US, Canadian policy makers disagree on how to handle robot invasion
Canada examines the rise of AI and prioritizes workers re-training while the US remains dismissive. Who is right?
WASHINGTON — Should we be preparing for the coming invasion of job-stealing, career-crushing robots? It’s a question that’s moved from science-fiction novels to the tip of policy-makers’ tongues.
Canadian and American policy-makers have just delivered very different answers.
Canada’s finance minister tabled a budget that mentioned artificial intelligence and skills training dozens of times, with entire sections on each subject and $5.2 billion for worker re-training.
His U.S. counterpart: not so worried about a wave of job-killing automation.
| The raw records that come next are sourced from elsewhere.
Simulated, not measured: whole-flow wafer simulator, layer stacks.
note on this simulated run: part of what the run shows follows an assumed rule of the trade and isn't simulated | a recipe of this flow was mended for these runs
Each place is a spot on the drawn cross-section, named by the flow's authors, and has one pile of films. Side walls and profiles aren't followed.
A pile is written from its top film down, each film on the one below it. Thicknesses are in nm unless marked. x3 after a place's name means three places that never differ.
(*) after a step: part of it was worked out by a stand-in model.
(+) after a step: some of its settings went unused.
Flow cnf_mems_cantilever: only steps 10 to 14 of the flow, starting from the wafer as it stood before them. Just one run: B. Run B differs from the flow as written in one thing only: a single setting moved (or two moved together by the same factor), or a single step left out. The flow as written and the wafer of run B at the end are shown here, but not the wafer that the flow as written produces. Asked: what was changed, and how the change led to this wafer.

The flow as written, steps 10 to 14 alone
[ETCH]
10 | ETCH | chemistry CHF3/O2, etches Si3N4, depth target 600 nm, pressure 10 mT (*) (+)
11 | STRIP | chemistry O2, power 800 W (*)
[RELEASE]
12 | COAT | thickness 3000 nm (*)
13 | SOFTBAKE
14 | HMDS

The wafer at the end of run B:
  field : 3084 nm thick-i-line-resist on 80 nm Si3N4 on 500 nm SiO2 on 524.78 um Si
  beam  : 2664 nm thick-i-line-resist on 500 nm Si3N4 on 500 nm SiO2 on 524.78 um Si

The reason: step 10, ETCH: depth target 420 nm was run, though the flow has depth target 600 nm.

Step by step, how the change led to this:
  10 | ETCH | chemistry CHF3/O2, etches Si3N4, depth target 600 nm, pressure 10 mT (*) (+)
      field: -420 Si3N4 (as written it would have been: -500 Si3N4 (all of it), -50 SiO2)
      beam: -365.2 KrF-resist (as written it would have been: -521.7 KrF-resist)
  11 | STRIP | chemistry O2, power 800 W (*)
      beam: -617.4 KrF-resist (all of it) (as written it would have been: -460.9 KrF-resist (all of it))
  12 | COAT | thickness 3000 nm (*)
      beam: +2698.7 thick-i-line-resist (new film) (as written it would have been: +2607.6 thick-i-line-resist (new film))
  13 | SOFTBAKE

“It’s not even on our radar screen,” U.S. Treasury Secretary Steve Mnuchin told the Axios website last week. “(It’s) 50-100 more years (away)… I’m not worried at all,” he said, adding: “In fact, I’m optimistic.”
The Trump administration’s budget proposal didn’t specifically mention skills, automation, or artificial intelligence a single time.
So who’s right?
Silicon Valley reacted with swiftness and stupefaction. Some of the world’s most famous tech billionaires are expressing alarm about rapid change approaching, starting with automation potentially wiping out millions of driving jobs.
The headlines in the tech press were scathing. Wired magazine wrote: “Hate to Break It to Steve Mnuchin, But AI’s Already Taking Jobs.” TechCrunch said: “Steve Mnuchin has been compromised (by robots).”
Jerry Kaplan, who lectures at Stanford University on the social, economic, and legal questions raised by AI, said: “I think Mnuchin’s comments regarding AI are ill-informed, an unfortunate hallmark of the new U.S. administration. He may not be concerned about it, but just about anyone who has a real job and does productive work should be.”
Yet the picture isn’t exactly black and white.
First of all, those few comments from Mnuchin don’t encapsulate the full spectrum of attitudes in Washington. Just this week, the White House announced the creation of the Office of American Innovation.
The new office will be led by President Donald Trump’s son-in-law — in addition to being tasked with the Middle East peace file, Jared Kushner will now lead an office with a half-dozen different loosely related mandates including: developing a “workforce of the future,” veterans’ services, and the opioid epidemic.
Congress clearly sees big changes coming.
Two committees are preparing for self-driving cars in the House of Representatives — the commerce committee is considering manufacturing standards, and the infrastructure committee is contemplating next-generation roads.
The infrastructure chair described Wednesday being mesmerized by a self-driving SUV. Bill Shuster even defended the technology as safe — when an accident occurs during testing, as happened with Uber days ago, he said it’s usually caused by a human error in another vehicle.
“We went 35 miles (in our test). It was incredible,” Shuster told a panel event.
“It will change the way we drive. It will help improve, or reduce, congestion… We’re talking about tremendous savings in lives, in cost, in damage.”
Yet it might also cost millions of driving jobs.
What happens to truck-drivers? Or to restaurant workers, for that matter — even Trump’s first pick for labour secretary, who ran fast-food chains, publicly mused about the benefits of replacing his workers with robots.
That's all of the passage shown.